One of those attributes in the title qualifies him to write a scholarly book about Jesus. None of them disqualifies him.
You've perhaps seen the firestorm of controversy regarding the treatment of scholar of religions Reza Aslan in an interview on Foxnews about his book Zealot: The Life and Times of Jesus of Nazareth. He was challenged numerous times about why a Muslim would write a book about Jesus in the first place, to which Dr. Aslan counters that he wrote the book as an historian of religions, not as a Muslim.

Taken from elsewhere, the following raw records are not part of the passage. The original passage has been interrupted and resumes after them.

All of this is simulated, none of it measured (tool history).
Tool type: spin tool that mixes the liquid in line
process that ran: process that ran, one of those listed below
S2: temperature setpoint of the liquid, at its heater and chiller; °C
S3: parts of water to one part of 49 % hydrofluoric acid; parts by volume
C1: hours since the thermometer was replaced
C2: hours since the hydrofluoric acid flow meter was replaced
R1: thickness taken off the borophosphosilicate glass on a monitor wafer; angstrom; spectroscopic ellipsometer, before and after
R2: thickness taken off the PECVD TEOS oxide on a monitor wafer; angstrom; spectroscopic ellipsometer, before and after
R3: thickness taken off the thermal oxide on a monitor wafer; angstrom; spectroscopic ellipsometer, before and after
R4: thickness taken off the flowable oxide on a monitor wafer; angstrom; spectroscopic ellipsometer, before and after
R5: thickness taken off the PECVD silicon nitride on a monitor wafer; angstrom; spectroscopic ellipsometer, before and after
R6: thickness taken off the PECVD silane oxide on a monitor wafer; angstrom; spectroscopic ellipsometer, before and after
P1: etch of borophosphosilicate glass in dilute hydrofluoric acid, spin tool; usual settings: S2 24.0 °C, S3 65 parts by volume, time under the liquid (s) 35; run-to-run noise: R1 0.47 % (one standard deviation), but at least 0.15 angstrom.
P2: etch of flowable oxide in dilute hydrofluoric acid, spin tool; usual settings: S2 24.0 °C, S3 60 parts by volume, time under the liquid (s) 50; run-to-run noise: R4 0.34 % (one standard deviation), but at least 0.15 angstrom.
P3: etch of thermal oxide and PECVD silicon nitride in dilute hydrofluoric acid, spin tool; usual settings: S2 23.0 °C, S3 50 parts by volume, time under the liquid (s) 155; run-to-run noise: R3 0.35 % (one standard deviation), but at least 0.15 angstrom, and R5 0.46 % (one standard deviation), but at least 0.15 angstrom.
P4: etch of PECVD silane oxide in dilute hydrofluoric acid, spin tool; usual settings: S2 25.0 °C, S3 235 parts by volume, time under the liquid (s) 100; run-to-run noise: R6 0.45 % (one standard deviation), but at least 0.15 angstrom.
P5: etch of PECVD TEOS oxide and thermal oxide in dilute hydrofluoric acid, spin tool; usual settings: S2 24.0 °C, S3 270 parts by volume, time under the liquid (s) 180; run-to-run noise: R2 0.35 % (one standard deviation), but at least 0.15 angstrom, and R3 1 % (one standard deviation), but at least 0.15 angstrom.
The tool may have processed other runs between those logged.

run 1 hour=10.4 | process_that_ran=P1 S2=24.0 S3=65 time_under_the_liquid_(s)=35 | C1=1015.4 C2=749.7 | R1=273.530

Foxnews commentator John Dickerson states that "Aslan is not a trained historian. Like tens of thousands of us he has
been formally educated in theology and New Testament Greek." Dickerson is certainly obscuring the critical issue here. One's PhD does not have to be in "History" specifically to "write as an historian." What Dr. Aslan means is that his book was a scholarly study of an historical person, namely, Jesus, and that he has the necessary credentials to do so. And indeed he does, if you consult his Wikipedia page.
I want to vigorously defend the principle that scholars can explore religious matters outside their own tradition. Indeed, the first academic article I published regarded a long standing controversy in Quranic Studies.
Several Surahs of the Qur'an begin with collections of seemingly random letters, such as "Alif, Laam, Miim (الم)" and "Yaa, Seen (يس)." These so-called "Mystery Letters" of the Quran have prompted numerous explanations.
Despite being a Christian, I studied the matter because I found it interesting. While my PhD minor was Arabic language, I have no formal credentials in Quranic Studies specifically. So someone could just as easily attack my claim to write on such a matter as they are attacking the right of Dr. Aslan to write about Jesus.
My article "A New Investigation of the 'Mystery Letters' of the Quran," asserts that the letters preserve an early attempt to document the textual sources used to compile the Quran. (If you'd like to read it, you can download it from my Academia.edu page.)
My propsed solution to the controversy should be unacceptable to Muslims, who believe the Mystery Letters are part of the divinely revealed text of the Quran. I've produced a scholarly work that contradicts a theological reception of the Quran. Even so, I've never received any complaint from a Muslim about my article and I've observed that my article is cited and quoted in scholarly books and articles about the Quran written by Muslims. They don't have to agree with me. But they've never dismissed me as being out of line to publish on the topic, such as Dr. Aslan has experienced.
Now, Dr. Aslan states that if all we knew about Jesus was that he was crucified, we could conclude that he was a "zealot" or a "revolutionary" viewed as dangerous to the State. He asserts that crucifixion was reserved only to insurrectionists such as the survivors of Spartacus' revolt.
The texts of the Gospel do make it very clear that Jesus was crucified because of Roman concerns that he made claims to authority over that of Rome. But the assertion that crucifixion was only used for revolutionaries is a bit of an overreach. The story of the "Widow of Ephesus" in Petronius' Satyricon (111.5) describes latrones being crucified. Like the Spanish ladron, this simply means a thief or robber, not an insurrectionist.
But I disagree with his claim because I can cite a counter text from a primary source. I don't dismiss his claim because he's a Muslim. Sadly, Dr. Aslan is forced to argue past a barrage of ad hominem attacks before he can even begin to speak on the area of his expertise. You comported yourself with dignity in that interview, sir. Good luck in your continued scholarly pursuits.